Two chapters, however, do not fit into this characterization. These are Orwell’s analyses of the political situation in Barcelona during this time. In some books, they are published as appendices—which I think is a good choice, actually, since they interrupt the flow of the book quite a bit. Despite the abrupt change in tone and subject-matter, however, they make for valuable reading. The machinations and petty political squabbles that went on during this time are astounding. One would think that having a common enemy in Franco would be enough to unite the various factions on the Left, at least for the duration of the war. Instead, the anti-revolutionary communist party ended up declaring the pro-revolutionary communist party (of which Orwell was a member, entirely by chance) to be a fascist conspiracy, resulting in hundreds of people—people who had spent months fighting at the front—being thrown in secret prisons. Orwell himself narrowly escaped.

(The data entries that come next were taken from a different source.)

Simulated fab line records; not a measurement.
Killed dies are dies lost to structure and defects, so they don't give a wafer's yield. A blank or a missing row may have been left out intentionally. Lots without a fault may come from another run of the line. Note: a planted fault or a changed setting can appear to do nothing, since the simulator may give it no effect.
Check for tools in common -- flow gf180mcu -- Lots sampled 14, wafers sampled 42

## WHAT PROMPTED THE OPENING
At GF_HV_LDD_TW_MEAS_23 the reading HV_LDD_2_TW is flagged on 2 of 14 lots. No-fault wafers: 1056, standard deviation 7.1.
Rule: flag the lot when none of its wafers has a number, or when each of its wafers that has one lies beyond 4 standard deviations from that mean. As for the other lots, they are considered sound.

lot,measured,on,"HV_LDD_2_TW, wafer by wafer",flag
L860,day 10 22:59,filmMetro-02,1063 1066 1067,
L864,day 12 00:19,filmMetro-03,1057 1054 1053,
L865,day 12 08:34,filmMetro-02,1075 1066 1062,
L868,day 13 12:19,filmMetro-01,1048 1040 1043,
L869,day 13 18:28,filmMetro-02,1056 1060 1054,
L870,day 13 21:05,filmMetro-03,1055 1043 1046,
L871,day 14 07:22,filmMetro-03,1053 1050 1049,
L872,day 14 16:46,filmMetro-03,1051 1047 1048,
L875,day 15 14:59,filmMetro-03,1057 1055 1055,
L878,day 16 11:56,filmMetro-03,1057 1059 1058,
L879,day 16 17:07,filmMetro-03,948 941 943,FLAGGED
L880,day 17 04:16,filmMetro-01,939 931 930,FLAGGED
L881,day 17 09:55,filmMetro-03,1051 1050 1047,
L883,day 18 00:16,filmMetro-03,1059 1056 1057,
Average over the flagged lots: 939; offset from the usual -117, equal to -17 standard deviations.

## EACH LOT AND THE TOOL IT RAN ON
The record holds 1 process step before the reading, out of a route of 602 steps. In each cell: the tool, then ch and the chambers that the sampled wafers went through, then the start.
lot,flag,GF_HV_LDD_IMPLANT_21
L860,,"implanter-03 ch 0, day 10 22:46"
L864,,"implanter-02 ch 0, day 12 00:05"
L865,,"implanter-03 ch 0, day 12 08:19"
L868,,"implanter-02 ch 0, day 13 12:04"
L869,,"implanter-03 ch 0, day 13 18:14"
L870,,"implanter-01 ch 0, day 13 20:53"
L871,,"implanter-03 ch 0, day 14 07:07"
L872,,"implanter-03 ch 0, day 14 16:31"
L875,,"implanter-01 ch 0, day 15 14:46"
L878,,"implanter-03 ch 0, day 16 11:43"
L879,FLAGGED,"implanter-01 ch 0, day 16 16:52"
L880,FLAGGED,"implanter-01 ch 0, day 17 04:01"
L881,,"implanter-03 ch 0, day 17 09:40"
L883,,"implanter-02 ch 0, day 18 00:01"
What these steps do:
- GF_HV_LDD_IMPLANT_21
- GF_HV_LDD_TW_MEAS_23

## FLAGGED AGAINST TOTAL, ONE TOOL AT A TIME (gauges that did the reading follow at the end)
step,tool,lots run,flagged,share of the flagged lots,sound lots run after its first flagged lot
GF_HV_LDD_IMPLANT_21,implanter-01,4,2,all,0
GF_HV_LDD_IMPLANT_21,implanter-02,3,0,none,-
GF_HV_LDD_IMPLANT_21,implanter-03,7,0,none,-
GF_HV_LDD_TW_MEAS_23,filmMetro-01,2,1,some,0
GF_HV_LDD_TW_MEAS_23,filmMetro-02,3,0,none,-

Nevertheless, I think that Orwell’s analyses of the general situation in Spain should be taken with copious salt. He understands nearly everything through a quasi-Marxist lens of class-warfare, which I think fails to do justice to the complex political and cultural history of the conflict. Added to this, one gets the impression that Orwell’s command of Spanish was fairly rudimentary, which I think greatly limited his ability to understand the war. To his credit, though, Orwell does warn us about his limitations:

In case I have not said this somewhere earlier in the book I will say it now: beware of my partisanship, my mistakes of fact, and the distortion inevitably caused by my having seen only one corner of events. And beware of exactly the same things when you read any other book on this period of the Spanish war.

But these are minor complaints of a book which I found to be supremely well-written and absolutely fascinating. His accounts of life at the front were possibly the best descriptions of war that I’ve ever read, with the exception of those in Tolstoy’s War and Peace. This is not because Orwell saw very much fighting; quite the opposite. Rather, he conveys a sense of the crushing boredom and the sense of futility that many soldiers must feel during a long, draw-out war. Also superb was his portrayal of political oppression, the climate of fear and backstabbing that arose during the party conflicts in Barcelona.

Perhaps most impressive, though, is that, despite all of the hardships Orwell endured, and despite the obvious injustices inflicted on both himself and his friends, he does not come across as bitter or resentful. I leave you with his words:

When you have had a glimpse of such a disaster as this—and however it ends the Spanish war will turn out to have been an appalling disaster, quite apart from the slaughter and physical suffering—the result is not necessarily disillusionment and cynicism. Curiously enough the whole experience has left me with not less but more belief in the decency of human beings.